Scan-as-you-shop a hit with buyers

Clare Grasso uses a personal scanner to buy groceries as she shops at Bloom grocery store March 1 in Laurel, Md.

? Stephanie Cerneck doesn’t go through the checkout line at her supermarket anymore. Or even the self-checkout line.

She uses a personal scanner offered by the Bloom grocery store near her home, scanning each item as she takes it off the shelf and bagging as she shops. When she’s done, she pays at a terminal at the front of the store.

“When I come up to the checkout, everything’s already bagged, I go to my car, I’m done. No waiting in line,” she said at the suburban store between Washington and Baltimore.

The handheld scanner lets customers keep a running tally as they work their way through the aisles, allowing them to spend more time shopping and less time waiting to check out.

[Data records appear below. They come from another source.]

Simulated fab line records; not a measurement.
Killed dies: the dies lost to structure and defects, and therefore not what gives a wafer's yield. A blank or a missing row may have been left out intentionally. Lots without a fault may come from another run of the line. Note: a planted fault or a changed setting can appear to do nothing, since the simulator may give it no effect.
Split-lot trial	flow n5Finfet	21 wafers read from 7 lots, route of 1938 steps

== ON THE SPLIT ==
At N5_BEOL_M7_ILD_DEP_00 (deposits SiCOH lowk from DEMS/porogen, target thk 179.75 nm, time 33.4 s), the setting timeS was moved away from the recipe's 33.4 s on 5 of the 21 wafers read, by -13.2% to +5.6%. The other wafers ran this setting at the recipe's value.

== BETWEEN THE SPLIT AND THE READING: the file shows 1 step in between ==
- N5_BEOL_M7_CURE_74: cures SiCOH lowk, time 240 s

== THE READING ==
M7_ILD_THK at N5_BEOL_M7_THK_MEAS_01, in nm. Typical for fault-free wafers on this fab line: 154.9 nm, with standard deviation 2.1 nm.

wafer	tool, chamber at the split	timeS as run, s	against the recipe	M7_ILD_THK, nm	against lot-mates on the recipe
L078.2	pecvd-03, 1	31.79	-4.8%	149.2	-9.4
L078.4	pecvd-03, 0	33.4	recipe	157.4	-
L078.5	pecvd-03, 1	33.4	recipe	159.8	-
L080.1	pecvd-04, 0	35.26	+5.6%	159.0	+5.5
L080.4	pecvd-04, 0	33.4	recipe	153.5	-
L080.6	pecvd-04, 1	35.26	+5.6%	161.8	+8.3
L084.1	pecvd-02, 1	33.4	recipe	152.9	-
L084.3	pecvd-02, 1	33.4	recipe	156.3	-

Today, personal scanners are more common in Europe, but their use is growing in the United States as grocers introduce high-tech tools that promise to make shopping more convenient and seem less like a chore.

In Maryland, scanners are available at Bloom stores in Scaggsville and Rockville and a Martin’s Food Market in Eldersburg.

Scales with printers let customers create bar-coded tags for fruits, vegetables and other produce that isn’t priced. Bloom stores also have computerized kiosks that print out recipes and a map showing where the ingredients can be found.

Once shopping is finished, customers head to the front of the store – a process that involves scanning a bar code generated by the personal scanner, swiping a personal card and – of course – paying. Shoppers are randomly picked for audits to ensure items haven’t been placed in the shopping cart without being scanned.

Karen Peterson, a Food Lion spokeswoman, said the subsidiary of Brussels-based Delhaize Group has the scanners in about half of its 52 upscale Bloom stores and shoplifting has not been a problem.

The company offers the scanners to give its customers “another option in the way they like to shop.”

“It saves time, they can watch what they’re spending, it’s a convenience,” Peterson said.

Tracy Pawelski, spokeswoman for Martin’s parent company Giant Food Stores LLC, said 11 Martin’s stores offer scanners.

The scanners are “purely about convenience for customers” and do not replace store employees, who can be deployed elsewhere in the store, Pawelski said.